WASHINGTON (Reuters) - U.S. securities regulators will release new guidance on how they decide whether a company should retain leeway in raising capital, after criticism that such waivers are too often rubber-stamped for banks that have broken the law.
Elizabeth Murphy, an associate director for the Securities and Exchange Commission’s Corporation Finance division, revealed the agency’s plans Saturday at the Practising Law Institute’s annual SEC Speaks conference.
Waivers have come under fire since last year, after the SEC’s two Democratic Commissioners started to vocally oppose granting them to a number of large banks that broke the law.
In April, SEC Commissioner Kara Stein issued a scathing dissent over the granting of one waiver to the Royal Bank of Scotland, after one of the bank’s units pleaded guilty to manipulating the Libor benchmark.
Companies that violate criminal laws or some civil laws could lose certain regulatory privileges under the federal securities rules.
One such privilege is the ability to be a “well-known seasoned issuer” or WKSI — a status that lets a company continually raise capital more readily without prior SEC approval.
Another privilege, which is widely viewed as the most important for large U.S. companies and banks, is an exemption under “Regulation D Rule 506.”
This rule lets companies raise an unlimited amount of private capital without being required to register it with the SEC.
Stein and her colleague, Commissioner Luis Aguilar, have accused the SEC of too often granting these waivers to repeat offenders, in a policy Stein dubbed “too big to bar.”
They have publicly dissented on approving a number of them, and have also sought to attach more strings to the ones the SEC has approved, such as requiring companies to hire independent consultants to monitor compliance.

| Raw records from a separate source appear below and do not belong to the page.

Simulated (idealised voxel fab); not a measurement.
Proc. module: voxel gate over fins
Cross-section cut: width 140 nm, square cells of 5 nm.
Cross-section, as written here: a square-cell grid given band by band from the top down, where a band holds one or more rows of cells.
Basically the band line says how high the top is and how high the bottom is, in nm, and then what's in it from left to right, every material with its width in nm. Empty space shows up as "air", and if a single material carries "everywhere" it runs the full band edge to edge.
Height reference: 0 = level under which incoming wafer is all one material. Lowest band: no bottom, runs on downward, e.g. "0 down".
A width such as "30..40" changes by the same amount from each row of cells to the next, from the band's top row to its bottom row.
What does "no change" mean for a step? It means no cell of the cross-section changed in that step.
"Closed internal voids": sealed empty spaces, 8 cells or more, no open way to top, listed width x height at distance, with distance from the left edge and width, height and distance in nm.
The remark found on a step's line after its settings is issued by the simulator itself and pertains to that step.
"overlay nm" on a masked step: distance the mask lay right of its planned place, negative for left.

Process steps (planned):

Currently, the SEC has public guidance that outlines what factors it weighs when it decides whether to grant a “WKSI” waiver to companies.
That guidance requires companies that break certain laws to show “good cause” for why a waiver should be granted, and the SEC also considers how the violations impacted their public disclosure to investors.
Murphy said Saturday the SEC now plans to release similar guidance for granting Regulation D waivers, as well as a second type of waiver for “Regulation A” — a provision rarely used that lets companies publicly raise up to $5 million.
She did not offer a timeline for when the guidance might be completed.